April 20, 2024
Education Department scraps Obama-era college sexual misconduct rules
WASHINGTON--Education Secretary Betsy DeVos on Friday scrapped Obama-era guidance intended to better protect victims of sexual misconduct on college campuses, replacing it with an interim rule she says is meant to strike a more appropriate balance between those accused of sexual misdeeds and their accusers.

The Department of Education's decision came less than two weeks after DeVos announced that she would begin a new rule-making procedure to determine how best to guide colleges and universities in handing sexual misconduct claims under Title IX, a federal law which prohibits discrimination in education.

In 2011, then-President Barack Obama's administration issued a guidance to colleges and universities reminding them of their responsibilities to investigate and respond to allegations of sexual misconduct under Title IX. While victims' rights groups say it greatly helped victims come forward, critics have said that it created a system in which colleges and universities often punished those accused without legal due process.

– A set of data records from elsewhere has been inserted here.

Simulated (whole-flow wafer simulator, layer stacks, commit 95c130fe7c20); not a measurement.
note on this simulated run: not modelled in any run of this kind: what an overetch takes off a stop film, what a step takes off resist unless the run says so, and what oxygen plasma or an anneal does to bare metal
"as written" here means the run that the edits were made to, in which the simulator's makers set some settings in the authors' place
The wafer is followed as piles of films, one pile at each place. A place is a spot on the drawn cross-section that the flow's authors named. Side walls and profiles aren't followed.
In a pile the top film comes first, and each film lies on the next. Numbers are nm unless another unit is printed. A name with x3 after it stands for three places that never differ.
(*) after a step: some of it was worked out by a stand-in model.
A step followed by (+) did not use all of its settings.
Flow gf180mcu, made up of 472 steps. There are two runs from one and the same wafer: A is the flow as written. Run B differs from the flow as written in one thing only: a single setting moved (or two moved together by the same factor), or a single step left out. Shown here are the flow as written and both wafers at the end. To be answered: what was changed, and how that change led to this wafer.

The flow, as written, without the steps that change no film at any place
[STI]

As it rescinded the 2011 guidance Friday, the Department of Education put out an email criticizing both the earlier document and a 2014 question-and-answer sheet circulated to colleges on how to implement it, saying they "ignored notice and comment requirements, created a system that lacked basic elements of due process and failed to ensure fundamental fairness."

The new circulated Q&A takes a different tack: While it allows colleges and universities to decide whether to continue using a lesser "preponderance of the evidence" standard in deciding claims, it also permits them to move to a tougher "clear and convincing evidence standard" if they so choose.

It also makes clear that while schools still "must take steps to understand what occurred and to respond appropriately" in cases where sexual misconduct is alleged, they must do so in "a manner that respects the legal rights of students and faculty, including those court precedents interpreting the concept of free speech."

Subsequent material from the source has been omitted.